The law on wearing a seatbelt

If you run as fast as you can, into a wall, it’s gonna hurt. It’s the same when the front of your car hits something at just 15mph.

The car stops in the first tenth of a second, but you keep moving forward at the same rate the car had been moving – until something stops you. Like the steering wheel, dashboard or windscreen. This is at 15mph; crank that up to 30mph and the impact is four times as hard; it’s the same impact you'd feel if you fell three stories. Ouch.

This is why it’s so important to belt up before you set off; fail to do so and you could end up disabled for the rest of your life – or worse. 

You’re twice as likely to die in a crash if you’re not wearing a seat belt

Killer facts 

  • You’re twice as likely to die in a crash if you’re not wearing a seat belt.

  • Those aged 17-34 are the least likely to bother belting up – but the most likely to crash.

The law

Get caught driving while not wearing a belt and your licence stays clean – but you’ll be fined. As the driver, you’re responsible for wearing your own belt plus ensuring your passengers have theirs on too. That’s unless they’re over 14 – then they’re responsible for themselves. You can be fined up to 500 quid, although a £30 fixed penalty fine is more usual. There are a few exemptions, but the only one likely to apply is if you’re reversing your car. For all the gen, check out

Key point

If you think you don’t need to wear a seatbelt because your car has airbags, think again. The proper term for an airbag is a Supplementary Restraint System (SRS) – supplementary meaning ‘in addition to’. That’s in addition to the seatbelt!

Taking a back seat

Most people will put on their seat belt when travelling in the front seats, but around 24% admit they sometimes don’t bother when travelling in the back. You’re risking serious injury by not doing so – even when sitting in the rear seats. For good reasons, it’s a legal requirement to wear a seat belt, if one is fitted, when travelling in either the front or the back of a car.

Do it right

For a seat belt to work properly, it needs to be correctly adjusted. Here’s how… 

  • Make sure it’s not twisted.

  • Position it so the lap belt sits as low as possible over your hips and doesn’t ride up over your stomach; heavy clothing can push the belt up too high.

  • The shoulder belt should lie across your chest – over your shoulder away from your neck. If the car has a seat belt with an adjustable top mounting point, adjust it so the belt sits comfortably across your chest.

  • Don’t put the shoulder belt under your arm. In a crash, this could lead to very serious injury.

  • Make sure there’s no slack in the belt. It can only work properly if it’s snug across your body at the start of an accident. Rear lap belts (and other non-automatic belts) should be adjusted to fit close and low over your hips.

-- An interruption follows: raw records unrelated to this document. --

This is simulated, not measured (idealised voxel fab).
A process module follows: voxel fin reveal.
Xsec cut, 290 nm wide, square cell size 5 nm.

  • Never put an adult seat belt around two people; it could lead to serious injuries, with the two people crushed together in a crash.

  • It’s okay to tilt your seat slightly backwards but don’t recline it too far. In a crash, it’s possible for the driver or passenger to slide forward and under the belt, if the seat leans too far back.

  • Airbags are designed to be used with seat belts. They’re not substitutes.